Felix Felicis: Understanding Severus’s Innocence

Among the wild speculations about Harry being a Horcrux, Dumbledore rising from the ashes like his beloved Fawkes, and Ron and Hermione’s blossoming relationship, one subject above all occupies the minds of Half-Blood Prince readers: Severus Snape.

Is he really the murderous traitor his actions make him out to be, or is he, as the new Minister of Magic would put it, “Dumbledore’s man through and through”? There are two basic camps on this one: people who take Snape’s actions in Half-Blood Prince at face value and say, “Hey, he killed Dumbledore, he must be evil,” and those who read deeper, trying to find some hope to cling to in the belief that Severus Snape isn’t such a bad dude after all. I’m of the latter variety, and while I recognize that a lot of people have already made very coherent arguments in Snape’s favor, I’m going to try to add another: namely, that Snape’s innocence can be proven by the use of Felix Felicis. But first, a brief overview of the many reasons I think Snape is innocent.

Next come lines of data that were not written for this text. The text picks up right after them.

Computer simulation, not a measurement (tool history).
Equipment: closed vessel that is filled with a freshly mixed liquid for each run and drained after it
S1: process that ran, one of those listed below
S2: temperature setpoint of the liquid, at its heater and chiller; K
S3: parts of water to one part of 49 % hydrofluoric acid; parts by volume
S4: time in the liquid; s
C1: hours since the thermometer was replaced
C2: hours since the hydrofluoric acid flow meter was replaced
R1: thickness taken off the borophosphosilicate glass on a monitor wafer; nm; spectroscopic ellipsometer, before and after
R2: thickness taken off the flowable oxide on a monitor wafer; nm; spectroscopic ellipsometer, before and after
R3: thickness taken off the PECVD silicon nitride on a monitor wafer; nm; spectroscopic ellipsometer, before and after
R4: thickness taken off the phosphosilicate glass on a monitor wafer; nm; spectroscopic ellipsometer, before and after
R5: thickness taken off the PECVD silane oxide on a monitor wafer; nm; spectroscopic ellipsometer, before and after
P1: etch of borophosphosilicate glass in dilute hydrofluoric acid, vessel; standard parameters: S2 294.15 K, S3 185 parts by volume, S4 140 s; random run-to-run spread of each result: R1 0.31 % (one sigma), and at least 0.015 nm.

The scene of the murder, picture it clearly: Dumbledore is weak – dying, perhaps – and needs Professor Snape to cure him. Draco bursts on the scene, talking about killing Dumbledore but never actually doing it, and then a fleet of Death Eaters shows up, followed by Professor Snape.

For the first time, Dumbledore was pleading.
[…] ‘Severus . . . please . . .’
Snape raised his wand and pointed it directly at Dumbledore.
‘Avada Kedavra!'” (595–596)

Well, that seemed pretty straightforward, but for one weird thing: Dumbledore is not the type to beg for his life. After all, “to the well-organized mind,” (and his is certainly well organized), “death is but the next great adventure.” So why would Dumbledore plead if he’s unafraid of dying? Because there is more at stake here than his life.

Dumbledore knows of the Unbreakable Vow because Harry told him (and Snape may have also). He knows that if Snape does not kill him, Snape will die. And if Snape dies, Dumbledore will die anyway because Snape is the only one who can cure him. There’s no point in the two most important Order members dying, so Dumbledore begs Snape to kill him. There’s also the oh-so-important fact that Dumbledore trusts Snape, and if that’s good enough for Dumbledore, it may be good enough for the rest of us.

Still not convinced?

This is where Felix Felicis comes in. We know from Professor Slughorn that the drinker of Felix Felicis will “find that all your endeavors tend to succeed” (HBP 187). We also know that Ginny, Ron, and Hermione all drank Felix Felicis the night of Dumbledore’s death. So when Ron says, “I messed up, Harry,” and tells him how he let Draco and the Death Eaters pass, I wondered, how could something so unlucky happen to the drinker of liquid luck? Hermione joins in, saying that she was stupid not to realize that Snape had Stupefied Professor Flitwick. But for someone waiting to catch Snape betraying the Order, how could liquid luck not help her out? The answer to both of these is that Felix Felicis was working to Ron and Hermione’s advantage.

Dumbledore knew about the Unbreakable Vow and knew that Draco or Snape must kill him in order for Snape to live. He had ordered Snape to kill him when the time arose. This being the case, Snape never betrayed the Order at all. So Hermione wouldn’t have stopped him because he was on her side the whole time. The same goes for Ron; he didn’t stop Draco and the Death Eaters because it would have interfered with Dumbledore’s plan to have Snape kill him.

Maybe that sounds a little far-fetched, but we know that Felix Felicis works, so if Ron and Hermione really did mess up as they say they did, none of it makes sense. So the question is, how much faith do we have in the power of potions? If it’s much at all, we have to trust that Felix Felicis was indeed working its magic to the benefit of all who used it and that their endeavors did succeed.

They wanted to protect their friends from danger, and they wanted to make sure that Snape didn’t do anything he shouldn’t do. And that’s exactly what happened. Dumbledore died for the Order, and to save its most important member, and he did not die in vain. The Half-Blood Prince will continue with Dumbledore’s orders, whether the Order of the Phoenix believes it or not. All manner of theories and observations point to it, and now we have the support of cold, hard logic to defend it. If we believe in Felix Felicis, we can believe only one thing: Severus Snape is innocent.